Weather the Cuckoo Likes

Atlas Games; by Robin D. Laws
"Weather the Cuckooo Likes" is a supplement to the obscure but exceptional role-playing game "Over the Edge". "Over the Edge" bills itself as "Psychosurreal Roleplaying", and "Weather the Cuckooo Likes" goes it one better: it endeavors to be the modern roleplaying manifestation of Dadaism. It describes the Cut-Ups, a band of psychic, artistic, and fringe-scientific pranksters who take it upon themselves to battle the various fascist-leaning factions all vying for control over the masses, maddening the control-freaks with humor and an inspired lack of linear thought. It comes off as a sort of Monty Python meets Naked Lunch in the world of R. A. Wilson's Illuminati triology, with James Brown singing the sound track in garbled, but still highly funky, Serbo-Croatian. I won't cover the exact details; it is the attitude that is important. The Cut-Ups can me many things to an "Over the Edge" campaign-- a source of astoundingly zany local color, a deus ex machina for consistency-challenged GMs, or even the inspiration for the PCs own exploits. Reading this woke up the trouble-making prankster kid in me who had been sleeping since high school. For that alone I thank Mr. Laws.
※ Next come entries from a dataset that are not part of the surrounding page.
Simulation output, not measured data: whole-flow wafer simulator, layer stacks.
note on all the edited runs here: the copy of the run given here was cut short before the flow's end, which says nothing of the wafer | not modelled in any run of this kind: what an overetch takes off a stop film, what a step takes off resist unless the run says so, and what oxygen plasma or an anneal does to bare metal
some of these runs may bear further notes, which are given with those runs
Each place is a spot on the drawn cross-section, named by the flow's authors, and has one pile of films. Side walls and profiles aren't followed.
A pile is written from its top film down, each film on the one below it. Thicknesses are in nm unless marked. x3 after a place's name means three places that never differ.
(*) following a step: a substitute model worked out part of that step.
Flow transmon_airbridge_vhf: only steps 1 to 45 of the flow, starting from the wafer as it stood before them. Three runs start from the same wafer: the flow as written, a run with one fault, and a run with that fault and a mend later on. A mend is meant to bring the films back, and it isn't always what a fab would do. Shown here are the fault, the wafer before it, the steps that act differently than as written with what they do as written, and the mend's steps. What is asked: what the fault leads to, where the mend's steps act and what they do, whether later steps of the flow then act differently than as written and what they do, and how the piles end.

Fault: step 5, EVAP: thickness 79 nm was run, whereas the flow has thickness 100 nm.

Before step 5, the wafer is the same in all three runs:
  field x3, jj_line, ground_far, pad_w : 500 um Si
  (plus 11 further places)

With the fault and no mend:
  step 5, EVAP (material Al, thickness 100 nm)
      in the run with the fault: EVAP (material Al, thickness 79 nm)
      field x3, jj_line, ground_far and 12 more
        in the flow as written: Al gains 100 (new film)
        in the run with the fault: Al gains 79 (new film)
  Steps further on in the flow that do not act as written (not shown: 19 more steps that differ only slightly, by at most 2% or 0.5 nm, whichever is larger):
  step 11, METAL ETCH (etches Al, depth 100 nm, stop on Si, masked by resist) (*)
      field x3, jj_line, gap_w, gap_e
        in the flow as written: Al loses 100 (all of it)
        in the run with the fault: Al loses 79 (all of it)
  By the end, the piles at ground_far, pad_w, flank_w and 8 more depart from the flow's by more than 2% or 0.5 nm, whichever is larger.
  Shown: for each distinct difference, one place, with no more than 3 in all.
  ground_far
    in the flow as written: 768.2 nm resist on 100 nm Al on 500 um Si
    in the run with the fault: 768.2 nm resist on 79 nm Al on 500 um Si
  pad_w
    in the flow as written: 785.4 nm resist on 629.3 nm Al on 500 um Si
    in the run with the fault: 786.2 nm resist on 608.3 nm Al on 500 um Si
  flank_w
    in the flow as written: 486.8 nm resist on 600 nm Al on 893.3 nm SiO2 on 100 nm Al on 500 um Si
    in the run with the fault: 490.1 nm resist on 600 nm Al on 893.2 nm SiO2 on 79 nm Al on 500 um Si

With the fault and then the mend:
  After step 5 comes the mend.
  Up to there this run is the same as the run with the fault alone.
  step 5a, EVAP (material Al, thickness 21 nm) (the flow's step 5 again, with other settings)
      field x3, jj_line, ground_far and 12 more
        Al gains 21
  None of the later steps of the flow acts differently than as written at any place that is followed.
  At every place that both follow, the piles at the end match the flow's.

"Weather the Cuckoo Likes" also has a variant rules mechanic inspired by the cutup method used by Burroughs in the 60s. Instead of rolling dice, the characters are fed randomly generated words, and are evaluated for their ability to construct (non)sense appropriate to the situation out of them. It leads to situations and role-playing that rapidly spiral off into the surreal, and continues in the "Over the Edge" tradition of minimal mechanics that still manage to give the game a unique feel and provoke better role-playing.

I'm not a big fan of the artwork, but given the strength of the other material, it's hardly a complaint. For shaking up ossifying though patterns, I cannot recommend it, and the "Over the Edge" game, highly enough.